Stewart, benched last week in one of Pittsburgh’s worst losses of the Bill Cowher era, passed and ran the Steelers to a 24-point halftime lead and a 27-20 victory on Monday night.
The Steelers (6-3) led 27-0 before the Packers (6-3) came back to make it interesting.
“How big was this? This was huge,” said Pittsburgh tailback Jerome Bettis, who ran for 100 yards for the seventh consecutive time in a Monday night. “If we lose, we’re two games behind [7-2 Jacksonville in the AFC Central]. This was what we needed.”
Especially for Stewart, who emerged from a season-long slump.

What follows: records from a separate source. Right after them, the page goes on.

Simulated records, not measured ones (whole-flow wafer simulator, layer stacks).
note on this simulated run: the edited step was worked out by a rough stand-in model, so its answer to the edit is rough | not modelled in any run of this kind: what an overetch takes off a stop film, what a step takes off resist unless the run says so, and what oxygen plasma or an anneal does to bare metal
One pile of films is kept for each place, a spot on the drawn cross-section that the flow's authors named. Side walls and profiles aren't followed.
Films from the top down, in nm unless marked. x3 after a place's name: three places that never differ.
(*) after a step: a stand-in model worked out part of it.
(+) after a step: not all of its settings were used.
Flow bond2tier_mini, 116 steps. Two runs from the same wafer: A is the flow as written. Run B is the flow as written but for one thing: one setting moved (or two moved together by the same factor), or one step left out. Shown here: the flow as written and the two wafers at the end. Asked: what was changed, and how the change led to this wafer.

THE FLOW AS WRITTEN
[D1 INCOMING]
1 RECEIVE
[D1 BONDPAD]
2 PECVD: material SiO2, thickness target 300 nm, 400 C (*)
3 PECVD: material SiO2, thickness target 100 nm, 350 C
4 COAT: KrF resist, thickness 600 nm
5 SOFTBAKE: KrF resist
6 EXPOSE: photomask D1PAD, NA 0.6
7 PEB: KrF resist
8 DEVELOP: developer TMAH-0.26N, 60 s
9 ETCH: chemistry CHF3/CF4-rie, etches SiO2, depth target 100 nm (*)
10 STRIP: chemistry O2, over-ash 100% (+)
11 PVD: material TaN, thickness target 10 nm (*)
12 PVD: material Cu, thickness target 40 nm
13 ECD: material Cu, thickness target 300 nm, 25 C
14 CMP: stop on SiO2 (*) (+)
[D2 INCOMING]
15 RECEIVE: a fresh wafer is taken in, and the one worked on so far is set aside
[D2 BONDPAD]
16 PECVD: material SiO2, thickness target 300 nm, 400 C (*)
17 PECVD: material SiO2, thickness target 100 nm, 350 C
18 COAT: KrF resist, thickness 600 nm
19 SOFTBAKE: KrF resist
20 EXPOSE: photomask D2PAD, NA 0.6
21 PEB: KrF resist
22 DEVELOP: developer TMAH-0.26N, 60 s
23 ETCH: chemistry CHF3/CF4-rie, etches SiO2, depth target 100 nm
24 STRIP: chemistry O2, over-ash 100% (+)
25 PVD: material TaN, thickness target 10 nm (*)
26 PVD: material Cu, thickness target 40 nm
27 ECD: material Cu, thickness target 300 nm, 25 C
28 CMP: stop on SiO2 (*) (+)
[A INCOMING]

Pumping his fists and leaping with joy like a school kid on a playground with almost every successful play, Stewart ran for a touchdown, threw an eight-yard touchdown pass to Charles Johnson and set up a third score with a 45-yard completion to rookie Hines Ward in his best game in nearly a year.
And that was only the first half.
“We haven’t been coming out throwing, but we felt we had to do it because their offense is so potent,” receiver Courtney Hawkins said. “We had to keep their offense off the field.”
Stewart was 15 for 22 for 231 yards and no interceptions in his best performance since throwing for three touchdowns and running for two in a victory over Denver last December. Since then, he had eight touchdowns and 17 interceptions in 12 games, forcing Cowher to continually defend his decision to keep playing him.
“Our players are not robots. We tried to tell them this man was capable of great things,” Packers Coach Mike Holmgren said. “He has been faltering all season but he is capable of doing much more. It’s hard to get them to believe that.”
The Packers are in a precarious situation, just a week after a 36-22 victory over San Francisco pulled them within a game of the Minnesota Vikings in the NFC Central.
“We tried to match their intensity but we couldn’t,” Holmgren said. “But there is no quit in this team, and we battled back at the end. If we had gotten the ball back one more time, who knows what would have happened?”
The Green Bay defense’s second Monday night collapse in five weeks--Randall Cunningham passed for 442 yards in Minnesota’s 37-24 victory on Oct. 5--came just when the Vikings (8-1) seemed vulnerable. Both of the Vikings’ quarterbacks, Cunningham and Brad Johnson, were injured in a 31-24 victory over New Orleans and third-stringer Jay Fiedler will probably have to play Sunday against Cincinnati.
But the Packers, who displayed a playoff-like intensity against the 49ers, came off flat and overcautious, and they didn’t begin playing like two-time defending NFC champions until the fourth quarter.
White’s hard hit of backup quarterback Mike Tomczak on a third-and-goal play from the Green Bay four forced a fumble that Keith McKenzie scooped up and returned 88 yards for the first Packer touchdown with 9:20 left.
Brett Favre led a 74-yard drive on the Packers’ next possession that ended with Raymont Harris’ two-yard touchdown run. Favre passed to Antonio Freeman for the two-point conversion that made it 27-17 with 4:52 left..
The Packers then recovered an onside kick, but stalled at the Steelers’ 19 and Ryan Longwell kicked a 37-yard field goal with 2:40 to go.
Green Bay tried another onside kick, but Steeler tight end Mark Bruener leaped to grab it, allowing the Steelers and Bettis to run out the clock.